Giant beverage manufacturer SABMiller Plc has re-entered the Kenyan market after acquiring Crown Foods Limited, the producer of Keringet brand of natural mineral water.
In a move bound to shake the local beverage market, The Standard has established that SABMiller acquired Crown Foods late last year at an undisclosed amount and has since been engaging in elaborate restructuring.
“Crown Foods is under new management. SABMiller has been around since December,” said an employee of the company.
However, she could not give more details on the closely-guarded acquisition because she is not allowed to speak on behalf of the firm.

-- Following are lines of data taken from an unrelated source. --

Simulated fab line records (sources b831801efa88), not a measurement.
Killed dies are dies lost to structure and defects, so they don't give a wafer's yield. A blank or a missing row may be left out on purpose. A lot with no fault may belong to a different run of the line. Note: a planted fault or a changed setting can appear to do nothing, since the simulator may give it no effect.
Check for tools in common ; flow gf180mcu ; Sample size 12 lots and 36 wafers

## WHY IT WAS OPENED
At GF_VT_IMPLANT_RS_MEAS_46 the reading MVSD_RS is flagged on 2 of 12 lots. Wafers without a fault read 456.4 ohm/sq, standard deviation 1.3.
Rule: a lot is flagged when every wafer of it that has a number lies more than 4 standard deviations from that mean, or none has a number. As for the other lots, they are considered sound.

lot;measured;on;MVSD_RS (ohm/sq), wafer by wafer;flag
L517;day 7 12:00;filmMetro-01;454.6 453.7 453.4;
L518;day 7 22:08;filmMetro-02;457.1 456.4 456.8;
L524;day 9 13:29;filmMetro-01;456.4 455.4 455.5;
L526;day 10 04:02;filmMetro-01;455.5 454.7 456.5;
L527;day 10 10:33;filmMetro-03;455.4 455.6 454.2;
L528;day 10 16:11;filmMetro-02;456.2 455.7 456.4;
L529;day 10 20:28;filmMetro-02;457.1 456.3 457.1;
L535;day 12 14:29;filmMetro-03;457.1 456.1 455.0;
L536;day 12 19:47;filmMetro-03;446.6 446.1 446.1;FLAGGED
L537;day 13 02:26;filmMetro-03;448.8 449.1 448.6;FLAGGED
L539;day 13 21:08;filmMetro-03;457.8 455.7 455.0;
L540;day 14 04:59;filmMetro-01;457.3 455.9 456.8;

But SABMiller Head of Media Relations Nigel Fairbrass confirmed the acquisition. Speaking to The Standard from London, Fairbrass said the move was in line with the company’s strategy to grow its continental market reach.
“It is correct we have acquired 100 per cent of Crown Foods, but we cannot disclose the amount. The deal was completed in December last year,” he said.
The new team will be headed by Jason Schmidt, who according to SABmiller website, was the Managing Director of Voltic Ghana Ltd, a subsidiary of SABMiller and the leading producer of natural mineral water in Ghana.
The revelations that SABmiller, a long time arch-rival cum business partner of East Africa Breweries Limited (EABL), has re-entered the local market after a 10-year absence is bound to send shockwaves in the beverage industry.
Just yesterday, SABMiller Africa Managing Director Mark Bowman told investors the company had revised its business outlook for the African operations upwards.
“Over the past three to four years, we have invested over $1.5 billion (Sh120 billion) in capital expenditure, increasing our capacity and market penetration, in addition to taking us into several new markets through acquisitions. This investment is paying off and we are expecting to further cement our position as the leading brewer on the African continent,” he said in a press release.
Currently, Crown Foods products are basically mineral waters and juices, but observers content SABMiller would not be satisfied with that line alone and wants to use the well known company as a launching pad to venture into its core business of beer manufacturing.
Recently, the company terminated a deal with EABL that saw it exit the Kenya Breweries Ltd (KBL) where it controlled a 20 per cent stake, according to an agreement entered in 2002 that saw the company close its Castle Breweries Ltd in Thika, and exit the Kenyan market.
Though EABL top management has repeatedly stated the company is not perturbed by the prospect of SABMiller making a re-entry to the Kenyan market, there is no doubt a bruising battle for the control of the local market is now in the offing.
“We are ready for SABMiller if they come back to Kenya. We welcome competition,” said EABL Group Managing Director Seni Adetu sometime last year.
Efforts to get a comment yesterday from EABL corporate affairs director Brenda Mbathi were not successful after she failed to respond to a text message sent to her number.